Will Andrews is a very young man when he comes to Butcher’s Crossing. This is a small town that is waiting for progress to catch up with with. People hope that when the railway comes, the town will prosper. But when Andrews arrives, the town is the place for hunters, the men who hunt the bizons and sell the hides. Andrews wants to come with these hunters and explore the country, to do something that fall out of his normal routine as a Harvard student and son of a preacher.
A hunter, Miller, can be persuaded to take Andrews. Miller says he knows of a valley where there are still bizons and he helps Andrews to bring a crew together. The four men leave Butcher’s Crossing and hope to return before the winter with enough bison hides to make them all rich.
Things do not go according to plan, they do find Miller’s valley and are able to shoot almost all the bizons, but the winter catches up with them and leave them stranded in the valley for months. When they finally come back to Butcher’s Crossing in Spring, they find that time did not stood still and a lot of things have changed.

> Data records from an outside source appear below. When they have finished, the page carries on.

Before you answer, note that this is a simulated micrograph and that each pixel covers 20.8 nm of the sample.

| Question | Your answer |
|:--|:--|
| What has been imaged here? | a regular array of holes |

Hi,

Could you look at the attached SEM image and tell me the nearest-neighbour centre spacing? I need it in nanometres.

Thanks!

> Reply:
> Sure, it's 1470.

America was developing very quickly in the 19th century. The ‘frontier’, the border of the wild west moved westwards fast. The real ‘wild west’ was almost a thing from the past. Railways were constructed from one coast to another and the land was changed for good. The last living bizons are a reminder from the past, just like the hunters are an echo from the past. When the bizons are gone, there will be no more place for the hunters, and this moment is approaching soon.
When Will Andrews comes to Butcher’s Crossing, the west is almost won. This becomes clear when Miller spots a railway during their journey and remarks how he never thought they would manage to construct a railway up here.
In Stoner John Williams described a whole live, in Butcher’s Crossing not even a year out of the life of Will Andrews. But it is a significant year, Andrews realizes he can never return to his old live, his experiences have changed him forever.
Four men who shoot bizons, skin the hides and have to survive for months in horrible cold conditions in the valley while they do not speak a lot to each other. It does not sound like an interesting story when I sum it up like that, but I can assure you it most definitely is. John Williams is a master story teller, who can make this into a riveting and visual story. Each of the four men has his background story and every now and then you see glimpses of that story.The surroundings and the landscape are very important, John Williams makes this a vital part of the story. He writes detailed, but certainly not boring, every word and every sentence is like it should be.
I really enjoyed Butcher’s Crossing, what a beautiful novel this is. I am very glad two novels by this author are rediscovered and published again, but it is sad John Williams is no longer alive to see how people love his work.